Sensor Fusion and Tracking

Fusing data from multiple sensor is an integral part of the perception system of robots and especially Autonomous Vehicles. The fusion becomes specially useful when the data coming from the different sensors gives complementary information. In this tutorial we give an introduction to Radar-Camera sensor fusion for tracking oncoming vehicles. A camera is helpful in detection of vehicles in the short range, however recovering the 3D velocity of the vehicles solely based on vision is very challenging and inaccurate, especially for long-range detection. This is where the RADAR comes into play. RADAR is excellent for determining the speed of oncoming vehicles and operation in adverse weather and lighting conditions, whereas the camera provides rich visual features required for object classification.

The position and velocity estimates are improved through the fusion of RADAR and camera data. We will first go through the details regarding the data obtained and the processing required for the individual sensors and then go through sensor fusion and tracking algorithm details.

Camera

This section will explain how you use the information from a camera to estimate the rough position of a object in the world. The method described below makes an assumption that ego vehicle or a robot with the camera mounted and the other objects that we would like to track are all on the same plane in the world.

Object Detection

The first step is to detect 2D bounding boxes of the object you want to track. State-of-the-art techniques for object detection that run in real-time are deep learning based single shot detector models such as SSD or YOLOv3. You can read more about single shot detectors here. This tutorial uses the YOLOv3 model for object detection. This fork of the original implementation is recommended as it has additional optimizations for real-time inference.
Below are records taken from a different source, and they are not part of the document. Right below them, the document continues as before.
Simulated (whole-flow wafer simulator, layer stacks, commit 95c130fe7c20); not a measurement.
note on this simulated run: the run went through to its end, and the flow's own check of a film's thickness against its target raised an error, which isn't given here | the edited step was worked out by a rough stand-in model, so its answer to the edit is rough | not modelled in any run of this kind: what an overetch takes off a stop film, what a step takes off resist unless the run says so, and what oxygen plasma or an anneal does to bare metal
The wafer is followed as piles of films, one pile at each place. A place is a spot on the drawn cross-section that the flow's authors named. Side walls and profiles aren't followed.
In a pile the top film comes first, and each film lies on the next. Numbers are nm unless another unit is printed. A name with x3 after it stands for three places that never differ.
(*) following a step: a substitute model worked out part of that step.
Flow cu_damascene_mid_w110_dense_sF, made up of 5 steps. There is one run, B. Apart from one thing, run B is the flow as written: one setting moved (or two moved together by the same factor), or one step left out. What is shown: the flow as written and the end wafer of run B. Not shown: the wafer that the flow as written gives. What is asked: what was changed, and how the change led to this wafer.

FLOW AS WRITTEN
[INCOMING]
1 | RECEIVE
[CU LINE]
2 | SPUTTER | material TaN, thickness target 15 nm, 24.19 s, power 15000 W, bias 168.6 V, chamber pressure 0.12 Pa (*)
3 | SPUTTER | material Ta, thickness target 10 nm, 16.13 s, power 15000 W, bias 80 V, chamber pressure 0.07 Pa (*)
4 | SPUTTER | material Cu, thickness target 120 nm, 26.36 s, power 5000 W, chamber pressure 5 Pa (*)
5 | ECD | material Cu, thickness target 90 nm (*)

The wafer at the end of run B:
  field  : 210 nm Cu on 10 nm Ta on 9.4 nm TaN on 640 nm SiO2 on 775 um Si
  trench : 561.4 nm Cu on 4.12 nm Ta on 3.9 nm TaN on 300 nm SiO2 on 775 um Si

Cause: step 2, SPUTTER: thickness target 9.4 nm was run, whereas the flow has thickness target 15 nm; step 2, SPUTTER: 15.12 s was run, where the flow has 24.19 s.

Clone the repository and build the framework on your system.

git clone https://github.com/AlexeyAB/darknet
cd darknet
make


Refer to README in the repository for more instructions on how to build Darknet for different platforms. Make sure you select the correct GPU architecture in the Makefile. Additionally, you can set build flags such as CUDNN_HALF=1 to accelerate training and inference.

The repository also provides a Python API (darknet_video.py) to load the YOLOv3 model for inference using an OpenCV image as the input and return a list of bounding box detections. The detections contain the following data.

[class_label confidence x y h w]


You could also use any other technique for object detection and get a similar list of detections.

Object Tracking in Images

Although the goal of camera based perception is to only estimate a position of the object, you can also track the bounding boxes in the image as well to better associate the detection later in sensor fusion and the main tracker. This step is optional and can be skipped.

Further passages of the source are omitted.